It was time for another trip to Suffolk and this time I decided to make it a two day trip with an overnight stay. I drove to and parked in Felixstowe, a town I had heard about but never visited. I was pleased to see that I had numerous options with the public transport on offer. Not so enjoyable was the early-morning drive over from Shropshire with a section of the M6 closed for overnight repairs and two sections of the A14 due to the major roadworks around Cambridge.

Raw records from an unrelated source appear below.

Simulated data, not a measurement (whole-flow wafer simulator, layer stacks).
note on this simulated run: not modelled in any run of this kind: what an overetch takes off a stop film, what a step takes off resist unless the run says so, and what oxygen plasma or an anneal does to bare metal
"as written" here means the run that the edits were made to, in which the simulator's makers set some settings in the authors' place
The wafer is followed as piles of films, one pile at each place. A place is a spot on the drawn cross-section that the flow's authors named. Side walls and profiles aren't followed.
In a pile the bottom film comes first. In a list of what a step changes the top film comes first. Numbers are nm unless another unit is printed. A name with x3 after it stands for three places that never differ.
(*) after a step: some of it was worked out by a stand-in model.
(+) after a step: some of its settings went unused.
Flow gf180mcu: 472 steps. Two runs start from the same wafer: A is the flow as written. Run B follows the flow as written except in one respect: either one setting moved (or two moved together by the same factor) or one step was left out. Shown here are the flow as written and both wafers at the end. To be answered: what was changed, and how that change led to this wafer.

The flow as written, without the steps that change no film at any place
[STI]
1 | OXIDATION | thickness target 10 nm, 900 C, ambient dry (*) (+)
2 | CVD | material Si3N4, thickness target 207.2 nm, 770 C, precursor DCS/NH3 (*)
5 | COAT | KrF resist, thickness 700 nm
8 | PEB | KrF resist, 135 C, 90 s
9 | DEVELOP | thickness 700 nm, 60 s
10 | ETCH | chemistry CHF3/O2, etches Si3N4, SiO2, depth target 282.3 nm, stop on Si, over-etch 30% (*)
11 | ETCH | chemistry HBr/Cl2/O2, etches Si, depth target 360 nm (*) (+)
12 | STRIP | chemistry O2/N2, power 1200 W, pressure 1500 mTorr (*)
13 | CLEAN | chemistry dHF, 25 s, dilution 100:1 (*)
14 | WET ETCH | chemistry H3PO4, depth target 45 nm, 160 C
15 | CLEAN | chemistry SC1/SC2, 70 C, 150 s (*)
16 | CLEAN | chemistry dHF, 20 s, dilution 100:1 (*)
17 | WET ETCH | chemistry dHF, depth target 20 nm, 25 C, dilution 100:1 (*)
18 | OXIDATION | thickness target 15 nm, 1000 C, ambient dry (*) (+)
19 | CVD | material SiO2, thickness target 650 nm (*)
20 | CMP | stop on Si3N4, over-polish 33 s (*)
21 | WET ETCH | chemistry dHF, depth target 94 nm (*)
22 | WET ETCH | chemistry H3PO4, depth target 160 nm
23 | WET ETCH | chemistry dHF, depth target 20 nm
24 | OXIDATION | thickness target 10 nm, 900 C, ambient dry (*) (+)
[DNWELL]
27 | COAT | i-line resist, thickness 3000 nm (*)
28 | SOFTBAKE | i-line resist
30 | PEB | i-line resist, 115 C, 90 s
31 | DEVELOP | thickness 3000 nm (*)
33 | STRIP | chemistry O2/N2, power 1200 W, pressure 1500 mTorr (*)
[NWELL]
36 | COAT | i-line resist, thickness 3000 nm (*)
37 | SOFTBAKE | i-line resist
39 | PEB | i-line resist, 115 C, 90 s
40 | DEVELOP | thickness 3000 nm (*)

I used a direct bus service from Felixstowe to Woodbridge, the #173, alighting at the railway station and climbing the footbridge over the tracks. I continued along the banks of the River Deben on a beautiful sunny morning, with the occasional cloud giving shade from the already hot sun. With a refreshing breeze at my back I followed the well-defined riverside track around Martlesham Creek to Martlesham Hall where I had to divert inland. This would be the first of two occasions today when I would need to go inland, due to breaches in the riverside sea bank, purposefully done to create salt marshes.
After leaving Martlesham I made a slight navigation error, by heading towards Waldringfield Heath instead of Waldringfield. However, I carried on and it was not long before I entered the small charming village of Waldringfield with its unique houses built of brick on the ground floor and its timber-clad upper floors. I was tempted to sample a pint in the village pub, The Maybush, but I still had a long way to go. I walked along the shoreline of the Deben for a short distance before I had to start heading inland again to get around the second breach in the sea bank at Early Creek. I passed by White Hall and Hemley Hall before heading back to the River Deben. I was able to recognise many of the features on the opposite bank of the Deben that I passed through some weeks before.
I was now on the excellent path atop the sea bank which would take me all the way to the mouth of the River Deben. Felixstowe Ferry sits at the mouth of the river and provides a foot passenger ferry service across the river to Bawdsey on the opposite bank. Felixstowe Ferry itself is an odd mishmash collection of house boats, wooden boatyard buildings, a pub and cafe’s. the place was very busy. I was amazed that some older children where swimming in the river, near the rocks and with the tide in full flow pouring in from the sea. A Coastguard vehicle was close-by, I suspected, aving given the youths some advice. On the same day, further down the coast at Clacton, three children had been recused from the sea while swimming below the pier; sadly a young girl of 15 had drowned.
I joined the sea wall proper and passed a converted Martello Tower, here I said goodbye to the River Deben and hello again to the North Sea. The sea wall was very busy with holidaymakers making great use of the hundreds of multi-coloured beach huts of all shapes and sizes. I was now back on the Suffolk Coastal Path, a path I have probably spent more times off than on, as it quite mercurial tending to drift quite some distance away from the coast.
The sea wall ended at Undercliff and I now had the option of climbing over high groynes and rocks or climbing the cliff and walking along the suburban road a short distance. I opted for the inland route passing large and impressive established residences. At Cobbolds Point I dropped down to the sea wall again and continued along the promenade, passing the many holiday makers, more beach huts, the pier and onto a spit of land that jutted out into Harwich Harbour. This was Landguard, containing a military fort, gun emplacements, a Nature Reserve and a brilliant viewing area for the massive adjacent Felixstowe ferry port, with its huge collection of cranes for container handling. Here the walk ended and I caught the bus back into the town and headed off to my Airbnb in Ipswich.